The Bolivian constitutional court has ruled that Evo Morales will be eligible to compete in presidential elections in December 2014, for what would be his third term as president. Morales, Bolivia's first indigenous president, first entered office in 2005 and helped enact a new constitution which limits presidents to two terms. The court says that as the constitution was ratified in 2009, Morales is currently serving his first term under it and thus is eligible to seek another.
Opposition leaders disagree with the ruling. The Guardian quotes Samuel Doria Medina, leader of the center-right National Unity party, as saying that the constitution is "very clear" in stating that a president can only be reelected once. "If Evo Morales wants a second re-election he should have to change the constitution again," Medina said.
The opposition leader also wrote on his Twitter, "Evo Morales can seek re-reelection through the Constitutional reform and the referendum, but he's afraid of the people."
The nine members of the Constitutional Tribunal, which made the decision, assumed their positions in January 2012 and will remain there for six years. According to the newspaper Clarín, the tribunal has in the past come down against Morales' government, but the opposition considers it overly sympathetic to Morales' government.
The debate over whether or not Morales should be able to seek reelection for a third term first came about this past February, when a survey by the daily Página Siete indicated that 54 percent of the public supported the reelection of Evo Morales. Another survey, this one by El Deber, indicated this past Sunday that "41 percent of voters would elect Evo Morales, while 53 percent would not, if the elections were today".
The Guardian notes that Morales has garnered a reputation for being unpopular among many international investors for his nationalizations of private companies, part of his effort of exerting greater state control over the economy. Yet Wall Street credit rating agencies qualify his fiscal management as sound, and applaud his building up of record central bank reserves.
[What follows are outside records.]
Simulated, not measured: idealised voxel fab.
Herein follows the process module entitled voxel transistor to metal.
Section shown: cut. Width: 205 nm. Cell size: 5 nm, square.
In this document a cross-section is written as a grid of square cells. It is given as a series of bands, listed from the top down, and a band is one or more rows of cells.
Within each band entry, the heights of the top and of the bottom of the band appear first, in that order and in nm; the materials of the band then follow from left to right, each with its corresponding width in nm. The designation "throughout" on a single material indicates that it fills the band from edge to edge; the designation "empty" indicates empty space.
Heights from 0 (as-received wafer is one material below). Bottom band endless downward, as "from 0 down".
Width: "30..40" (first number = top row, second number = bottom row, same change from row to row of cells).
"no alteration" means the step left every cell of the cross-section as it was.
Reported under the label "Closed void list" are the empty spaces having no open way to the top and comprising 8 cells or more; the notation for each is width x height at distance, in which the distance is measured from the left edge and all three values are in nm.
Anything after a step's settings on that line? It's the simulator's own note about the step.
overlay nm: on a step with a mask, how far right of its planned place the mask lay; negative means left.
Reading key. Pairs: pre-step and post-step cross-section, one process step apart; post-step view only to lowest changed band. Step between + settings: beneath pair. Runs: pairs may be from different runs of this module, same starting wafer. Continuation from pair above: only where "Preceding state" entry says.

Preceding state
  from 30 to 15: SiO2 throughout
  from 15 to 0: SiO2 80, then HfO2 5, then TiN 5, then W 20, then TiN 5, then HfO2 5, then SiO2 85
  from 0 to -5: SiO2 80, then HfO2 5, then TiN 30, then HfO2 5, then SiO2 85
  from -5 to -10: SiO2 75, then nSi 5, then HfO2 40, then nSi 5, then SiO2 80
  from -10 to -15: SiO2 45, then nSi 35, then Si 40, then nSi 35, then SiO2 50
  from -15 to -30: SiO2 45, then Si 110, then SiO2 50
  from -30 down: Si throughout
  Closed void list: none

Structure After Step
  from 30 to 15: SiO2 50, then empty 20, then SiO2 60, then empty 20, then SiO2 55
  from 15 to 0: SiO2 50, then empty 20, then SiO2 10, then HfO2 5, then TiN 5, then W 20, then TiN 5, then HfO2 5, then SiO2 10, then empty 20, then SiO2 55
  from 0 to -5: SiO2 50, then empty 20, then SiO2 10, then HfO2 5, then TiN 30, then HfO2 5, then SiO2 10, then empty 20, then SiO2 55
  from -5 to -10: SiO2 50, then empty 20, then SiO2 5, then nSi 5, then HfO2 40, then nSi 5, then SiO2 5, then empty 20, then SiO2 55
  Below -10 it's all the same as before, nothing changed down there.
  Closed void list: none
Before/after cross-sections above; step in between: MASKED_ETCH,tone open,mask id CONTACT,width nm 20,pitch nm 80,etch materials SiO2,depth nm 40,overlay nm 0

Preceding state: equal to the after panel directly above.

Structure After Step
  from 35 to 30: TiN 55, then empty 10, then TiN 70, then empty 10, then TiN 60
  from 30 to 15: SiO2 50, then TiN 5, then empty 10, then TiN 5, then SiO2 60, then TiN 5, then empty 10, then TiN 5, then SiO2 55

In the past year, Morales has nationalized three major Spanish-owned companies: SABSA, which runs Bolivia's three biggest airports and was taken over this past February; in December, electricity distribution subsidiaries of the energy company Iberdrola; and in May 2012, Red Electrica, which owned and ran almost three-fourths of Bolivia's power grid. Previously Morales had moved to claim a greater state stake on hydrocarbon companies, power generators, and the country's largest telephone operator. Morales says the nationalizations are part of an effort to restore Bolivia's natural resources and basic services to its citizens.